Welcome! Like the book of the same name, this blog is an eclectic collection of Sherlockian scribblings based on more than a half-century of reading Sherlock Holmes. Please add your own thoughts. You can also follow me on Twitter @DanAndriacco and on my Facebook fan page at Dan Andriacco Mysteries. You might also be interested in my Amazon Author Page. My books are also available at Barnes & Noble and in all main electronic formats including Kindle, Nook, Kobo and iBooks for the iPad.

Wednesday, October 12, 2016

Conan Doyle in Cincinnati

Arthur Conan Doyle - long after his Cincinnati adventures

Christopher Redmond is a gentleman as well as a scholar.

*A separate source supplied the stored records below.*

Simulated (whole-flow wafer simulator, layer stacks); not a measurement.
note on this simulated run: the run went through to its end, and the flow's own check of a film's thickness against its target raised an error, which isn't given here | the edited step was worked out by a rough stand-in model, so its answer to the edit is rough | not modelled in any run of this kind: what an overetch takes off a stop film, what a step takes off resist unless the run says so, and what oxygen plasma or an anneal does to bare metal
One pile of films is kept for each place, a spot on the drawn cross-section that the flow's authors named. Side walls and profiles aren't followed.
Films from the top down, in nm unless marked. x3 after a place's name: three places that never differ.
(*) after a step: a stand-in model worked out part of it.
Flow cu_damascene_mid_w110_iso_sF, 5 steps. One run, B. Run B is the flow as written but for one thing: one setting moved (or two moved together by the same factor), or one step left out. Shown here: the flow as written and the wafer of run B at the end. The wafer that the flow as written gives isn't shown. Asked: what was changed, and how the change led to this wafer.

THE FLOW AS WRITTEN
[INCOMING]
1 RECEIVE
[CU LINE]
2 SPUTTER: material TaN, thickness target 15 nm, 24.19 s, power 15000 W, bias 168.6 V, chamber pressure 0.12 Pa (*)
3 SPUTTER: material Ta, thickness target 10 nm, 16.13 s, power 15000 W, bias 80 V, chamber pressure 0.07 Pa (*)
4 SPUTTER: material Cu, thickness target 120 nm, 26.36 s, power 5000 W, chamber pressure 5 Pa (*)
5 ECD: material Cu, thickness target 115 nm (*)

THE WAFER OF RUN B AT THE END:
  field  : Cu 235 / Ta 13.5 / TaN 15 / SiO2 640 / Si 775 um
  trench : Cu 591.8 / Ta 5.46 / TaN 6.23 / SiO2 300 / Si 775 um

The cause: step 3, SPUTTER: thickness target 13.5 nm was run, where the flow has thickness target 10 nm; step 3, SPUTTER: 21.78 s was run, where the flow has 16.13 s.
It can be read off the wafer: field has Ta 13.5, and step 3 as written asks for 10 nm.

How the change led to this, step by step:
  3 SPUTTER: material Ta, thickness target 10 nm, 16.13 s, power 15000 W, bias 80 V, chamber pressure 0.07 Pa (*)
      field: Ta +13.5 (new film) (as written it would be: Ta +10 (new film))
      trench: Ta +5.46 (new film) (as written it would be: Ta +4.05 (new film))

I’ve written previously about his Welcome to America,Mr. Sherlock Holmes, recounting Arthur Conan Doyle’s 1894 visit to the United States. When I mentioned to him online some weeks ago that I would be interested in knowing more about ACD’s visit to Cincinnati on that occasion and in the 1920s, he simply sent me his decades-old file marked “Cincinnati.”

The file is crammed with Redmond’s own hand-written notes, photocopies of contemporary newspaper accounts of Conan Doyle’s talk, pages from nineteenth century guidebooks to Cincinnati, and correspondence with librarians and other research sources.

Right on top as I opened the file was a letter ACD wrote from Cincinnati on Burnet House stationary to the great Hoosier poet James Whitcomb Riley, whom he had met in Indianapolis just before going to Cincinnati. It displays a charming humility, even though Sherlock Holmes did rank humility among the virtues:

“My dear Riley,

Many thanks for the kindly things which my brother says you have said of me in the paper. You’ll send me home all head like a tadpole. It was a delight to me to meet you.

Yours always,

A.    Conan Doyle”

The newspaper accounts were interesting, but mostly familiar to me from having read Redmond’s book. But reading the (Cincinnati) Enquirer story of Oct. 17, 1894, reminded me of ACD’s fondness for the writing of one-time Cincinnatian Lafcadio Hearn.

“Another (writer) who is almost unknown, Lafcadio Hearn, and who, I understand was formerly a reporter on The Enquirer, has done some of the strongest writing in many years,” the British author told an interviewer.   

Almost unknown then, Hearn is even less known today. That’s too bad. A man who lived a lifestyle so eccentric as to make Sherlock Holmes seem a model of conventionalism, Hearn wrote sensational accounts of lurid crimes in the pages of the Cincinnati paper. By the time ACD visited Cincinnati, he had moved to Japan and more literary work. He died there 10 years later.

Hearn’s middle name (used as a first came in his byline) from the Greek island of Lefkada, where he was born to an Irish father and a Greek mother. Not coincidentally, Lafcadio is also the first name of a continuing character in my Sebastian McCabe – Jeff Cody series.

Retired high school drama teacher Lafcadio Figg made his debut in my radio play, “The Wrong Cab,” about a modern-day private eye who mysteriously finds himself transported to the world of Sherlock Holmes. It was reprinted in my book Baker Street Beat. Figg re-appears in The 1895 Murder as a rival of sorts to Sebastian McCabe, and again in my work in progress Queen City Corpse.

When Figg first came to life, I had no idea of the ACD-Hearn connection. I’m grateful to Chris Redmond for making me aware of it. There are no coincidences.